| Far Away Home,
Harcourt Brace, 2000.


Kurtz, Jane
Jane Kurtz was born in Portland, Oregon, but when she was two years old, her parents moved to Ethiopia. Jane grew up in Maji, a small town in the southwest corner of the country. Since there were no televisions, radios, or movies, her memories are of climbing mountains, wading in rivers by the waterfalls, listening to stories, and making up her own stories, which she and her sisters acted out for days at a time.
When she was in fourth grade, she went to boarding school in Addis Ababa. Her family left Ethiopia in the late 1970s, but a decade later, first her brother and his family and then her older sister and her family went back to teach in a girls' school in Addis Ababa.
By the time Jane came back to the United States for college, she felt there was no way to talk about her childhood home to people here. It took nearly twenty years to finally find a way - through her children's books. Now she often speaks in schools and at conferences, sharing memories from her own childhood and bringing in things for the children to touch and taste and see and smell and hear from Ethiopia. "It's been a healing and inspiring experience," she says, "to re-connect with my childhood and also be able to help people know just a little of the beautiful country where I grew up."
E. B. Lewis illustrated her first Ethiopian story, Fire on the Mountain. He used photographs that Jane sent him and photographs which he took of Ethiopian families in his home city of Philadelphia to help him create the illustrations in the book.
When Jane's brother came back from teaching in Ethiopia and told her about the street boys who taught him to raise pigeons, she and her brother, Christopher, wrote Only a Pigeon, a book that was published in spring 1997. Earl Lewis and Chris Kurtz traveled to Ethiopia in 1995 so Earl could do the art research for the story.
Floyd Cooper illustrated the second story, Pulling the Lion's Tail, using photographs and his own imagination to make the story of Almaz come to life.
Since the publications of her first books Jane has published a book each year. She has written several more picture books, a novel, and resources for educators. Part of her time is spent visiting in schools. She worked in classrooms with elementary and high school students for over ten years and then for another ten years at the University of North Dakota where most of her students, especially the ones on the UND football team, were bigger than she was...so she is very comfortable working in classrooms.

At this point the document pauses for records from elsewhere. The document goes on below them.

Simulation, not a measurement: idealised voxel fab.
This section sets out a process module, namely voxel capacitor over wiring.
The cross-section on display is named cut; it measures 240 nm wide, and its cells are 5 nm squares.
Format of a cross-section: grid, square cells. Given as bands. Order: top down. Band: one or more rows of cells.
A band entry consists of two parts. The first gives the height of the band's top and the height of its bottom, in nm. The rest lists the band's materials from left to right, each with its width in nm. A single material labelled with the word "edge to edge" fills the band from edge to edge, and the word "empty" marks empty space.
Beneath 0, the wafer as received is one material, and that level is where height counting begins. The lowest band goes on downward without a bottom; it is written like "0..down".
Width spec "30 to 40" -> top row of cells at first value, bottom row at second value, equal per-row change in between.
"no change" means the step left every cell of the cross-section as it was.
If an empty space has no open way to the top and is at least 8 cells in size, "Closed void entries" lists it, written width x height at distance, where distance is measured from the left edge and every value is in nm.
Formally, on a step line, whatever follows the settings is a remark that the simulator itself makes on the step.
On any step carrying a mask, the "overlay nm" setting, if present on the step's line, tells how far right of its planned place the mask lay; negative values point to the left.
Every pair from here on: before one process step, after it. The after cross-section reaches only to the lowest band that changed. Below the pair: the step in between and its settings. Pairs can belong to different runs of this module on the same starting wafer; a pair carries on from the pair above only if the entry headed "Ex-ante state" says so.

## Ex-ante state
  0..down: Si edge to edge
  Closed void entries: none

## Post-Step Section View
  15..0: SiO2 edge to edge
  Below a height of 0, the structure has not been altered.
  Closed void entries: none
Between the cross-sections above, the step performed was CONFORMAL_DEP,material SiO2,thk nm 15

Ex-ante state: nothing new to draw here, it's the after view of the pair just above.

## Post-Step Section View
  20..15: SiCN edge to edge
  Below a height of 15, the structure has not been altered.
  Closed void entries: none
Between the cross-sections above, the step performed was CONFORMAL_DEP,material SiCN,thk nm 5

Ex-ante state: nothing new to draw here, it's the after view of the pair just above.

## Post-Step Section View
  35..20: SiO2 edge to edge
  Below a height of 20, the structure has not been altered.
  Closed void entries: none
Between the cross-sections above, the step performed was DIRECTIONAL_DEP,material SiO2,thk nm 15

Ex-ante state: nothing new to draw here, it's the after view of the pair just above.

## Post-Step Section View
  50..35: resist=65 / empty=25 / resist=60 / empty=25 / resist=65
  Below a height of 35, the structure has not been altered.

Jane currently lives in Kansas with her husband, Leonard Goering, and where both of them enjoy visits from their children. Together they have traveled to Ethiopia, the site of one of the literacy projects Jane supports.
Faraway Home Book Description
Desta's grandmother is ill in faraway Ethiopia, and her father must return to his native land to help out. As he cuddles his daughter on his lap, he describes the place of his birth. The child pairs his experiences with hers and wonders whether the cowbells he remembers sound like the wind chime on their front porch. The man's love and yearning for home is obvious, and the little girl worries that he may never return to her. Finally reassured that he will come back, she asks him so many questions about his childhood home that when he sings in his native tongue, she begins to see "-a pink cloud of flamingos rippling up from a dark blue lake-." Lewis captures the lyricism and rich imagery of the text with his evocative, realistic watercolors. Soft browns, blues, greens, and pinks predominate in paintings that flow to the edge of pages for scenes set here, and fade off into white for those set in the Ethiopia of memory and longing. Text and illustrations combine to immerse readers in the sights and sounds of the African homeland, and the beautifully crafted whole gives fresh meaning to the terms "family," "separation," and "home”.